New survey shows worldwide worry

Think about it, when driverless vehicles come on-stream, what happens to literally millions of bus drivers, taxi drivers, and the huge variety of truck and delivery drivers. And that’s just the start.

Vast numbers of manufacturing jobs have been lost and continue to be lost as companies add computerised robots.  In fact it has already led to a new term called “lights out” manufacturing with entire computerised plants running with virtually no human intervention as humans may need light to see what they’re doing, but robots don’t.

Robot assembly at a Ford van plant in Missouri. The PEW research report say a human worker can cost an average of about $40/hour, a robot about $4/hour increasing the pressure to increase automation, and reduce the labour force. (Dave Kaup-Reuters)

Bank tellers were being replaced by ATM’s and now mobile phone apps are replacing both. Self checkouts are beginning to replace cashiers, AI is already making inroads into  all kinds of jobs from paralegal to journalism.

A new study from the Pew Research Centre shows people in countries around the world are worried about their job future.

By the end of 2016 there were 255,000 self-checkout machines in stores around the world. Every machine means one less taxpaying person being employed.(CBC)

The concern seems to be relatively equally shared among men and women. A majority feel that automation will make it harder for ordinary people to find jobs, more that 80 per cent of respondents in Canada, Greece, Argentina, Brazil, South Africa and more than 70 per cent in  Hungary, Poland, Italy and Japan.

Many also feel the trend toward automation and AI will only serve to widen the inequality between rich and poor.

The often heard comment that it will lead to more, new jobs is also something that a majority of people doubt.

A ‘female’ robot waiter delivers meals for customers at robot-themed restaurant Onin Yiwu, Zhejiang province of China (VCG-Getty Images- via CBC)

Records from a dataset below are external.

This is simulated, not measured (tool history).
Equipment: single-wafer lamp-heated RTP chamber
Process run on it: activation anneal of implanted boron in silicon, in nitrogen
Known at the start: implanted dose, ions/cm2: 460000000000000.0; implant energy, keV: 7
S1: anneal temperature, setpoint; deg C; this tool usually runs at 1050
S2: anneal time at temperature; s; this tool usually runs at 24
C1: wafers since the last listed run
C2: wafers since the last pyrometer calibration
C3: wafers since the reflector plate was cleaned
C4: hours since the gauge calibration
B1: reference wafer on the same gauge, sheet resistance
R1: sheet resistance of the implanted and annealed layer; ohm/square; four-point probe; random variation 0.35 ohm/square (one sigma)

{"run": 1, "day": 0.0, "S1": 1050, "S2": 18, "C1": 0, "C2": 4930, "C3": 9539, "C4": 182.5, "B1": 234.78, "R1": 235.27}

As to who is responsible for preparing the workforce for the new and changing future, except for the U.S., people feel, the government, schools, and individuals themselves share responsibility in that order, although in figures not greatly different. with employers generally listed fourth in responsibility.

The U.S seems unique in that a clear majority think individuals are responsible for preparing for the future with the government listed as a distant fourth.